Yeah, it's a work in progress. And that's it's such a key question that you just asked. So the MOU work that we're doing, I'm so interested to hear about your experience, too, is grant funded, and part of our grant funding includes paying the newsrooms who are participating, like an amount of money so that they are being compensated for their time, we're not just asking them to volunteer, they're all of their thoughts and ideas on time.
We can Can I ask, so you, are you running that money through the Center for Public Integrity? Or is are you connecting those organizations directly with your funders?
Good question. For that, in that case, we're running it through the Center for Public Integrity. There's a lot you can probably talk about this for a minute what
what I was gonna say is we there was a news organization that we worked with lat last year while doing this, like inquiry, who we sat down with and talked about, like, who our funders were, and talked about who their funders were, and we, like our development person was like interested in connecting them with some of our funders. Right. So that was, in my like, since being at TPI, that was the first time that has happened, you know, when a product that I worked on, but it was a conversation of like, okay, who's your funder, and like, what kind of products? are you pitching to them? How can we maybe pitch a product together? It doesn't happen with all of our projects. But it is something that, like Lisa said, is a work in progress. And we think we are thinking about like when we're going after, like when we're working on projects, and we're going after funding, how does writing in a collaborator house? How does that what does that look like?
Thank you. Good question.
Another short person. So
this is great. Vera chan with Microsoft publishing team, I want to know, do you do work with ethnic media,
in their native languages? Dump it on that,
um, we don't have like multiple language translation ability in our news organization. But we have worked with many newsrooms that have translated their work. We had a climate project. And we, one of our collaborators was Honolulu civil, civil beep. And they translated into like a Hawaiian language, the work which was and then we feature that on our website, and we do a lot of work with Univision, who has translated into Spanish a lot of the work and then we published both versions.

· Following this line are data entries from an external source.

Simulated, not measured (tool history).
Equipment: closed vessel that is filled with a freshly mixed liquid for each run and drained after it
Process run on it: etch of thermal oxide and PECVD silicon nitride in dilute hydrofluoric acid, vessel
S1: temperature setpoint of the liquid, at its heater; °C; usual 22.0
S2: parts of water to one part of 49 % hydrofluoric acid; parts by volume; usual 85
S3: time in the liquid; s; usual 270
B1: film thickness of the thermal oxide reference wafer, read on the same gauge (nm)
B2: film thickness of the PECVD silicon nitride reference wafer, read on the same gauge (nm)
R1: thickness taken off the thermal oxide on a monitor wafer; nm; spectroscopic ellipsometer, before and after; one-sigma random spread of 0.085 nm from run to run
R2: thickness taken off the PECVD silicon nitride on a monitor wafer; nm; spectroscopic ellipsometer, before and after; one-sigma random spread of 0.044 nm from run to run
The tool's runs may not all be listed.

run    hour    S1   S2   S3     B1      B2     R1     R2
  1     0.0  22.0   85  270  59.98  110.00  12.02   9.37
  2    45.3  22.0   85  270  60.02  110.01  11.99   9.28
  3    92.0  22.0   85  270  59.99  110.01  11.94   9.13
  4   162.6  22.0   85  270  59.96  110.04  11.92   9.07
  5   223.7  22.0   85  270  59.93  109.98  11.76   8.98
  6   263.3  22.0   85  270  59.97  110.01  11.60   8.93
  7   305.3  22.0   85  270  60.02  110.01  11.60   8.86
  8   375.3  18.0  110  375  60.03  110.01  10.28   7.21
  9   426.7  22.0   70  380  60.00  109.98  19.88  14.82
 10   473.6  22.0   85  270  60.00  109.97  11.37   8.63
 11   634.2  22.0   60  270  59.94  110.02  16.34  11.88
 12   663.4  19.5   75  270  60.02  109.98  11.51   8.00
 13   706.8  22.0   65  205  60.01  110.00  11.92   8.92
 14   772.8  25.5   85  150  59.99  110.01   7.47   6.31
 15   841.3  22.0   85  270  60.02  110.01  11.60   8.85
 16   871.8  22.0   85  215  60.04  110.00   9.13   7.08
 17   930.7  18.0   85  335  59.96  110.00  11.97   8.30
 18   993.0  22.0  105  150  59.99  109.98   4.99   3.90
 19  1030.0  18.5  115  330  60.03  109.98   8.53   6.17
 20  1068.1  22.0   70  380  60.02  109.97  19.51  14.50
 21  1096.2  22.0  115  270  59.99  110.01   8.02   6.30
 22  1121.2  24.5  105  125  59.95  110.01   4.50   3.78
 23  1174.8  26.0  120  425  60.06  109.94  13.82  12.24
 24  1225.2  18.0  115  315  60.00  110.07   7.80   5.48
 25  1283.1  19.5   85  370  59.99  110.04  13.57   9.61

Yeah, and and I will say that we do we do have reporters in our newsroom who do have the skills to do they do Yeah, like multiple multiple language reporting and things like that. So I just wanted to clarify that for the record, but and we have worked with like ethnic media outlets, I would say the the Washington former would probably considered a news organization that is Written by and published by a black publisher and serves the black community. And so definitely, is that something we've done in the past? And something that we're open to as well,
I think what I meant is we don't ask our reporters to transact. That's Yes.
Hi, there, Brian. so, so grateful for this session I'm really excited about one of the topics that has come up, when I've talked to newsrooms who are trying to their local newsroom they want to work with national partners, is their community may not have any brand awareness of that national partner, and they are now taking on the responsibility of introducing that partner to their community, when they're saying, I'm working with this organization. How do you think about that aspect of it about your reputation about what it looks like for an organization to work with you how you introduce yourselves to that community in that audience?
I don't know that we think about it very much. How do you think about it?
Well, it comes up. So we there's been an ongoing policy project that we've been working on mo years is a big piece of it. But the other one is, how does an organization talk to their community about, here's how we are responsible to you about who we work with why we work with them, the circumstances under which we work with partners. And part of that is this aspect of we may be introducing you to organizations you don't know and have a relationship with. And so thinking about that dynamic has been a topic in those conversations when you are bringing in a national partner who may not have previously interacted with your audience in some way.
Yeah, I would say we, and in my experience, that we've leaned on the local news organization, their relationship, and been respectful of their relationship, and like realizing that like, we're I guess, in that community and saying we're working like and it it benefits us to say we're working with this local news organization. And so we kind of like, by default, they are more trusting of us. So I haven't really run into the experience of mistrust from a community if we're working with a local partner who's already in that community.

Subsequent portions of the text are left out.